We can view the alerts generated by these labels:
open "http://$(docker-machine ip swarm-1)/monitor/alerts"
Let's confirm that the go-demo stack is up-and-running:
docker stack ps -f desired-state=running go-demo
There should be three replicas of the go-demo_main
service and one replica of the go-demo_db
service. Please wait for all replicas to be up and running.
We can confirm that Docker Flow Monitor is monitoring the go-demo
replicas:
open "http://$(docker-machine ip swarm-1)/monitor/targets"
There should be two or three targets depending on whether Prometheus already sent the alert to de-scale the service.
Automatically Scaling Services¶
Let's go back to the Prometheus' alert screen:
open "http://$(docker-machine ip swarm-1)/monitor/alerts"
By this time, the godemo_main_resptimebelow_unless_resptimeabove
alert should be red due to having no requests sent to go-demo
. The Alertmanager recieves this alert and sends a POST
request to the scaler
service to scale down go-demo
. The label com.df.scaleDownBy
on go-demo_main
is set to 1 thus the number of replicas goes from 4 to 3.

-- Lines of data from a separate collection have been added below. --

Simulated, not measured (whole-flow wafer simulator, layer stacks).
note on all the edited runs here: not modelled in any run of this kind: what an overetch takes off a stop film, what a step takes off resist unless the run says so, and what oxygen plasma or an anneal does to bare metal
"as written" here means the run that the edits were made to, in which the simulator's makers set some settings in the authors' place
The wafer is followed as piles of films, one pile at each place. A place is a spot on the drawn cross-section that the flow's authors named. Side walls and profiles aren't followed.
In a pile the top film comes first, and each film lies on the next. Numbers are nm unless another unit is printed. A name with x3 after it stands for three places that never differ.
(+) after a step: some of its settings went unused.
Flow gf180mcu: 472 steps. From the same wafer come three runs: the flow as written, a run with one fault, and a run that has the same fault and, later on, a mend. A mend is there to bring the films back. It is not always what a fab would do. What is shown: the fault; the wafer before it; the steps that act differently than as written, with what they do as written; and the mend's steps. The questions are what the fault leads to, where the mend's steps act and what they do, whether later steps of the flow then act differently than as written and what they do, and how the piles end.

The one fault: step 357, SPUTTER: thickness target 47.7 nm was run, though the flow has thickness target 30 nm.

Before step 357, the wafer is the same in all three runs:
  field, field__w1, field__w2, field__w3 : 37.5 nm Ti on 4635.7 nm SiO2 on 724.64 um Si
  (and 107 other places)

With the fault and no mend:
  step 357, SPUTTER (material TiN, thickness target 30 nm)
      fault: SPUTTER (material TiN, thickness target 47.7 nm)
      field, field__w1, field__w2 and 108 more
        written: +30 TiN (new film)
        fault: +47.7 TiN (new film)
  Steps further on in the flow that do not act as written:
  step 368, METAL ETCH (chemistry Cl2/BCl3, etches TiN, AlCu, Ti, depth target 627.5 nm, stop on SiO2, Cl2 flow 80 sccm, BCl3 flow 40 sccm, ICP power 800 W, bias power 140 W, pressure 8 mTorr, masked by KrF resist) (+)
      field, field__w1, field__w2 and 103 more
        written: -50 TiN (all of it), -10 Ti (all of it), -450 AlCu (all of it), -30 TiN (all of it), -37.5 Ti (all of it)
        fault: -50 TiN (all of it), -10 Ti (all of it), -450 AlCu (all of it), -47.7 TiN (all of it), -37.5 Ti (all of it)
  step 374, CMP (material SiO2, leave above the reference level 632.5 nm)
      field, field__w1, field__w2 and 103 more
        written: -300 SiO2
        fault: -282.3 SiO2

Let's look at the logs of scaler
:
docker service logs scaler_scaler
There should be a log message that states Scaling go-demo_main from 4 to 3 replicas (min: 2). We can check that this happened:
docker service ls -f name=go-demo_main
The output should be similar to the following:
NAME MODE REPLICAS IMAGE PORTS
go-demo_main replicated 3/3 vfarcic/go-demo:latest
Please visit your channel and you should see a Slack notification stating that go-demo_main
has scaled from 4 to 3 replicas.
Let's see what happens when response times of the service becomes high by sending requests that will result in high response times:
for i in {1..30}; do DELAY=$[ $RANDOM % 6000 ] curl "http://$(docker-machine ip swarm-1)/demo/hello?delay=$DELAY" done
Let's look at the alerts:
open "http://$(docker-machine ip swarm-1)/monitor/alerts"
The godemo_main_resptimeabove
turned red indicating that the threshold is reached. Alertmanager receives the alert, sends a POST
request to the scaler
service, and docker-scaler
scales go-demo_main
up by the value of com.df.scaleUpBy
. In this case, the value of com.df.scaleUpBy
is two. Let's look at the logs of docker-scaler
:
docker service logs scaler_scaler
There should be a log message that states Scaling go-demo_main from 3 to 5 replicas (max: 7). This message is also sent through Slack to notify us of this scaling event.
We can confirm that the number of replicas indeed scaled to three by querying the stack processes:
docker service ls -f name=go-demo_main
The output should look similar to the following:
NAME MODE REPLICAS IMAGE PORTS go-demo_main replicated 5/5 vfarcic/go-demo:latest
What Now?¶
We just went through a simple example of a system that automatically scales and de-scales services. Feel free to add additional metrics and services to this self-adapting system to customize it to your needs.
Please remove the demo cluster we created and free your resources:
docker-machine rm -f swarm-1 swarm-2 swarm-3